# Problem D

Association of Computer Maintenance

In order to keep up with the rapid technological advancements, Mr. Panda needs to backup all the data on his computer to allow him to do a full upgrade of his computer. Since the upgrade will take some time, he will peruse the services of the company ACM (Association of Computer Maintenance) that provides storage servers for him to temporarily store his data.

Although ACM offers storage servers of any size, ACM wants to encourage more bulk purchases of servers of the same size as this saves cost. The cost of purchasing a set of storage servers that can each store $M$ bytes consists of a base cost of $M$ dollars plus $1$ dollar for every server of that size purchased.

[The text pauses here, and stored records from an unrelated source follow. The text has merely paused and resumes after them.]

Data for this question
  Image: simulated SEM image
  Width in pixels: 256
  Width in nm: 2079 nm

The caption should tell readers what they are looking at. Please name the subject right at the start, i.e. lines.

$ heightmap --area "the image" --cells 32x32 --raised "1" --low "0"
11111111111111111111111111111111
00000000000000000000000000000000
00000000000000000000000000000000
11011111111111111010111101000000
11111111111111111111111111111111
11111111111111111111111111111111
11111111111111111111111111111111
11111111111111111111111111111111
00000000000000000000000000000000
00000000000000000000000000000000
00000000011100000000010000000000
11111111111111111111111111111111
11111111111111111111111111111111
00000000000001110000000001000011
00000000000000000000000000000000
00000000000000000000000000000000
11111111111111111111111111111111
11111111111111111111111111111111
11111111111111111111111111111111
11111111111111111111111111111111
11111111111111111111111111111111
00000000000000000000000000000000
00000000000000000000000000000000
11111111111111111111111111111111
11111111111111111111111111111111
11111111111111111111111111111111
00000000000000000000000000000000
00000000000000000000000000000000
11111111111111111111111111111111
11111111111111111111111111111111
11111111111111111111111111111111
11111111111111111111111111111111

Mr. Panda wants to store a total of $K$ bytes of data and in order to easily track the servers, he wants to purchase a set of storage servers of the same size to store the $K$ bytes of data using the least cost. However, Mr. Panda feels compelled not to waste any space. Thus, he requires that the total storage space of the servers purchased must be exactly $K$ bytes.

As storage space of technology increases exponentially with time, $K$ can be very large. You are given the prime factorization of $K$. Help Mr. Panda calculate the minimum cost required to store his data. As the minimum cost can be quite large, print the minimum cost modulo a prime number $10^9+7$.

## Input

The input consists of one line with a string of even length consisting of at most $700$ representing the prime factorization of $K$. Every pair of two consecutive digits, starting from the first two digits, represents one prime factor. So input of length $N$ will have $N/2$ prime factors.

It is guaranteed that all the prime factors given are prime and that $K$ has at most $10^{10}$ divisors. Each prime factor will appear at most $100$ times.

## Output

Output the minimum cost in one line as a single integer.

### Sample Data Explanation

In the first example, $K = 2 \cdot 3 \cdot 2 = 12$, so buy three servers with $M = 4$ bytes. Mr. Panda pays $4$ dollars base cost plus $3$ dollars for three servers purchased, or a total of $4+3 = 7$ dollars. Mr. Panda can also buy four servers with $M = 3$ bytes with the same cost of $7$ dollars.

In the second example, $K = 13 \cdot 11 = 143$, so buy eleven servers with $M = 13$ bytes. Mr. Panda pays $13$ dollars base cost plus $11$ dollars for eleven servers purchased, or a total $13+11 = 24$ dollars. Mr. Panda can also buy thirteen servers with $M = 11$ bytes with the same cost of $24$ dollars.

In the third example, $K = 11$, so buy one server with $M = 11$ bytes. Mr. Panda pays $11$ dollars base cost plus $1$ dollar for one server purchased, or a total $11+1 = 12$ dollars. Note that although he can get a cheaper cost if he were able to purchase storage servers of different sizes, he cannot do so.

Sample Input 1 | Sample Output 1 |
---|---|

020302 |
7 |

Sample Input 2 | Sample Output 2 |
---|---|

1311 |
24 |

Sample Input 3 | Sample Output 3 |
---|---|

11 |
12 |